Promoters hold 18% and affiliates hold 77.5% of the paid-up equity capital in Asianet, a direct competitor. There are 23 criminal cases pending against the company, its subsidiaries and promoters

Cable TV provider Hathway Cable and Datacom Ltd (Hathway) is planning to raise Rs500 crore from the capital market and its initial public offering (IPO) is opening on Tuesday. While due to prevailing market conditions, the retail investor may ignore the IPO, there are some serious issues—including conflict of interest between the company and its subsidiaries, and pending court cases.

Hathway, incorporated in 1995, is a cable television service provider which offers analogue and digital cable television services across 125 cities and towns and high-speed cable broadband services across 18 cities.

According to the draft red herring prospectus filed by the company with the Securities and Exchange Board of India (SEBI), Hathway’s promoters also hold about 18% stake in its direct competitor in the cable TV business, Asianet Satellite Communications Ltd. Besides, non-executive directors on the board of Hathway, Rajan Raheja and Vinayak Aggarwal, are also directors on the Asianet board. Mr Raheja holds 4.5% paid-up equity capital of Asianet while his affiliates hold 77.5%.

Hathway’s non-executive director, Uday Shankar, is a board member of DTH services provider Tata Sky Ltd, also a direct competitor of the company. This may create a conflict of interest.

“The company (Hathway) has not entered into any arrangement to mitigate the conflict of interest. Therefore, there may be conflicts of interest in addressing business opportunities and strategies where other companies in which Hathway’s promoters or its directors have interests are also involved,” its filing to SEBI said.

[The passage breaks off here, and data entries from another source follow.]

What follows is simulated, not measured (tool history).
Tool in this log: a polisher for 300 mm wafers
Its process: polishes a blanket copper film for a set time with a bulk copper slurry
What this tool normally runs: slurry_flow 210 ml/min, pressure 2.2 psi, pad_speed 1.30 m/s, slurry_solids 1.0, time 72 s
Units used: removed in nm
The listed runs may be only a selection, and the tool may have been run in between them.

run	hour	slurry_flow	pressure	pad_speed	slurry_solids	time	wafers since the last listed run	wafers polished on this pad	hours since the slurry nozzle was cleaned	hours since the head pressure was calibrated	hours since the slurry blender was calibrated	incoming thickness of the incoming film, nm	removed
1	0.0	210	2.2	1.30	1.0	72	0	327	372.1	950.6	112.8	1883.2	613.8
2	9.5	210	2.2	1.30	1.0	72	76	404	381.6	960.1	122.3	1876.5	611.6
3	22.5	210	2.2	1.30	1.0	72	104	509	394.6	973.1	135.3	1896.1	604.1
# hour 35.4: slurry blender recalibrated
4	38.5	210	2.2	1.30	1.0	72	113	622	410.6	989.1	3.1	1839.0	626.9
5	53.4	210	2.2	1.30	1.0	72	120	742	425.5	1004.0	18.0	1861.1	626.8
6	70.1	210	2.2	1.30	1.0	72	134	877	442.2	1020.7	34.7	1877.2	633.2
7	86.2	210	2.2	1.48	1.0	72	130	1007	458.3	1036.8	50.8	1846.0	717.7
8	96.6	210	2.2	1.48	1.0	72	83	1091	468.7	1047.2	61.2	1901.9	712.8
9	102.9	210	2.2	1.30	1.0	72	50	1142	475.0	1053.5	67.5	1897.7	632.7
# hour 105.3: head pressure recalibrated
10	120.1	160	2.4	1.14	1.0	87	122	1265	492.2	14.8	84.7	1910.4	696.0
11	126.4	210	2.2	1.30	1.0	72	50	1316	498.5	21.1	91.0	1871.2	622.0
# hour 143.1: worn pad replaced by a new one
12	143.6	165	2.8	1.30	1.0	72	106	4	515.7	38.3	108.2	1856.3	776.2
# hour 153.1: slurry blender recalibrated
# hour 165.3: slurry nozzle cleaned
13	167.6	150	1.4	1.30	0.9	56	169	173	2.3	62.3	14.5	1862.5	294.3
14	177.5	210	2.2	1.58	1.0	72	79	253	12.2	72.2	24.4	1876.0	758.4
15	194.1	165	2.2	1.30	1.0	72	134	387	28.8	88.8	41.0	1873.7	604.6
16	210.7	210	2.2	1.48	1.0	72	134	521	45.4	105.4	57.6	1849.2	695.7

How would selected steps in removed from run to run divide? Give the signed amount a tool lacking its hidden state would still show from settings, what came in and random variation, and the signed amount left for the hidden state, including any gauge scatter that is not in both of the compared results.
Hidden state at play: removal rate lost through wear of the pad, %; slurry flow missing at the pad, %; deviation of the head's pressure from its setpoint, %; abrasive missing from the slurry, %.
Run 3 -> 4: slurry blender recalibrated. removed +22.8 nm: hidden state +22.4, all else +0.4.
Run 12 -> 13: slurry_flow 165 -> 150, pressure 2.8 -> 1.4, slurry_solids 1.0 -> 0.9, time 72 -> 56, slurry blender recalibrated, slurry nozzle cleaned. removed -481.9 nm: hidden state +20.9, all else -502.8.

A total of 20 civil proceedings have been filed against the company, 15 against its subsidiaries, and two against its group companies. The company also has 29 tax proceedings filed against it, eight against its subsidiaries, one against its director-promoter, and eight against its group companies.

Out of the 23 criminal cases, seven criminal cases are pending against the company, seven against its subsidiaries while nine are against its promoters.

Sun TV Network Ltd had filed criminal complaints against the company and its officers for copyright violations. ESPN Software (I) Pvt Ltd (ESPN) has also lodged a first information report (FIR) in the Janakpuri Police Station at New Delhi against Surinder Dhupal for exhibiting and transmitting signals from ESPN without proper authorisation from it.

The company has consistently incurred net losses of Rs62 crore, Rs67 crore and Rs63 crore during FY07, FY08, and FY09, respectively. These losses were primarily due to depreciation and amortisation, including purchase of set-top boxes, said the red herring prospectus. As of September 30, 2009, it reported a debt of Rs458 crore on a standalone basis and Rs499 crore on a consolidated basis.

As per the red herring prospectus, Hathway wants to use the funds for customer acquisitions, capital expenditure, investment in broadband infrastructure, repayment of loans and general corporate purposes. However, the company has not entered into any definitive agreements to use the proceeds of the issue.

The issue opens on 9th February and will close on 11th February with equity shares of 2.77 crore shares at a price band of Rs240 to Rs265 a share. The managers for the issue are Kotak Mahindra Capital Co Ltd, Morgan Stanley India Co Pvt Ltd and UBS Securities India Pvt Ltd.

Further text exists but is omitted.